When the entry deals with jurisdiction and power of court, it comprehends both the creation of courts, conferment of power and jurisdiction or extinguishment thereof. Entry 95 enables the Parliament to deal with the jurisdiction of a High Court. Therefore, on a conspectus of all these entries, Parliament will have power by law to set up a Central Tax Court or as the office of the Ministry of Finance would like to describe it as National Court of Direct Taxes. Undoubtedly, the officers of the Ministry of Finance conceived it as an administrative tribunal under Article 323B of the Constitution. The Commission is of the firm opinion that such a Central Tax Court should not be a tribunal, but a Court of Appeal with all its trappings and having an all-India jurisdiction.
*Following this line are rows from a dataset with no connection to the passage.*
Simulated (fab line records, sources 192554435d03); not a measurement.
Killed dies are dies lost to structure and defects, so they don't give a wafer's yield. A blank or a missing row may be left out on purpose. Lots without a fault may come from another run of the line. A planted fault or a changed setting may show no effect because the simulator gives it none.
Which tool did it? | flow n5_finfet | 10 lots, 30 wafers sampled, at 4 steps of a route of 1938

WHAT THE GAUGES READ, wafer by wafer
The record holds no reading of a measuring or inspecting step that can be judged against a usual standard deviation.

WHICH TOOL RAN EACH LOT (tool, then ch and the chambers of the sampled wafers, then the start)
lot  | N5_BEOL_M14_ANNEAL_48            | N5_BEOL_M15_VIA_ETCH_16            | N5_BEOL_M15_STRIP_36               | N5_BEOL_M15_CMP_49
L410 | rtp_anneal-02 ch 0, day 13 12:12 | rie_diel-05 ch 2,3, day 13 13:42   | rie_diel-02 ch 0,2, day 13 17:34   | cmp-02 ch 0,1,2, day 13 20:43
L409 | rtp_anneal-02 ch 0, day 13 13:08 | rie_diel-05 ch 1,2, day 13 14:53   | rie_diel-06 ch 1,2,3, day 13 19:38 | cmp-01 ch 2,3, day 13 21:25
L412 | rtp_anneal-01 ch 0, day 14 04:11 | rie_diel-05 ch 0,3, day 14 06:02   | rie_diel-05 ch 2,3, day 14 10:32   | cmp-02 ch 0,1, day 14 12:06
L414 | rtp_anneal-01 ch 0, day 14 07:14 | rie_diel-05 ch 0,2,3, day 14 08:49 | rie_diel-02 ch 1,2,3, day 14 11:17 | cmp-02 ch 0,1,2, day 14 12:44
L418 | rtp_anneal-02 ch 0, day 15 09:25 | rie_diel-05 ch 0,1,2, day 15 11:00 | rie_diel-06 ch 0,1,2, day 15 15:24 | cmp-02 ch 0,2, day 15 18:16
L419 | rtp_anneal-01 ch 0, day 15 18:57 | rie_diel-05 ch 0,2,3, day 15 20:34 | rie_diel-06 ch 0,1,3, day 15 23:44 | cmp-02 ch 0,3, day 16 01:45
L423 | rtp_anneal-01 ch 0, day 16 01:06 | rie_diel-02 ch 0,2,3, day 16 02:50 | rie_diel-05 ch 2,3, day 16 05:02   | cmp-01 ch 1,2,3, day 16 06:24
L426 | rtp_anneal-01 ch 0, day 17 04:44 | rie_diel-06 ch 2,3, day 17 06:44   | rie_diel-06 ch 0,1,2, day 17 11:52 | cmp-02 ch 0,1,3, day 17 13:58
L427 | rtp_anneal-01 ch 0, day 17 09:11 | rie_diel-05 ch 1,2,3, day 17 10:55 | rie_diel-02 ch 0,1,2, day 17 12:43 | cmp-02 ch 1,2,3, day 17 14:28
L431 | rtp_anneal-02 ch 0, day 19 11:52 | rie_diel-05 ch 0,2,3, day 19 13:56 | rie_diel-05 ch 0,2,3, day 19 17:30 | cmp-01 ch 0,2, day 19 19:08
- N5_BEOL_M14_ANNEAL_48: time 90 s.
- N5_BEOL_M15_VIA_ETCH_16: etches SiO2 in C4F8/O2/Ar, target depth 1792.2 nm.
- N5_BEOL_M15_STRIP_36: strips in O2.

Those who favoured to set up a national tribunal under Article 323B appeared to have overlooked the fact that suitable legislation will have to be enacted for that purpose. If law has to be enacted, it would be comparatively advantageous to set up a Central Tax Court rather than a tribunal envisaged by Article 323B. Now that it is intended to confer jurisdiction on the proposed Central Tax Court to deal with constitutionality of tax legislation, a tribunal would be of no use. Tribunal cannot examine the constitutionality of a statute or subordinate legislation. This approach may, as a whole, defeat the charge of tribunalisation of justice, therefore, the Commission is of the firm opinion that a Central Tax Court/National Court of Direct Taxes be set up under an Act of Parliament having all-India jurisdiction.

2.29. There is near unanimity of opinion that Income-Tax Appellate Tribunal has immensely justified its existence and largely vindicated the trust reposed in it. It has, therefore, to be retained with its regional jurisdiction. It would be the last fact finding authority.

2.30. The proposed Central Tax Court will have jurisdiction to entertain appeal against the decision of the Income-Tax Appellate Tribunal on a question of law. As a at present provided, findings of facts by the Income-Tax Appellate Tribunal shall be final. Every appeal filed before the Central Tax Court shall be listed for admission before a Bench of the Court. If the Bench is satisfied that the appeal does not disclose a question of law, it would have jurisdiction to dismiss it in limine.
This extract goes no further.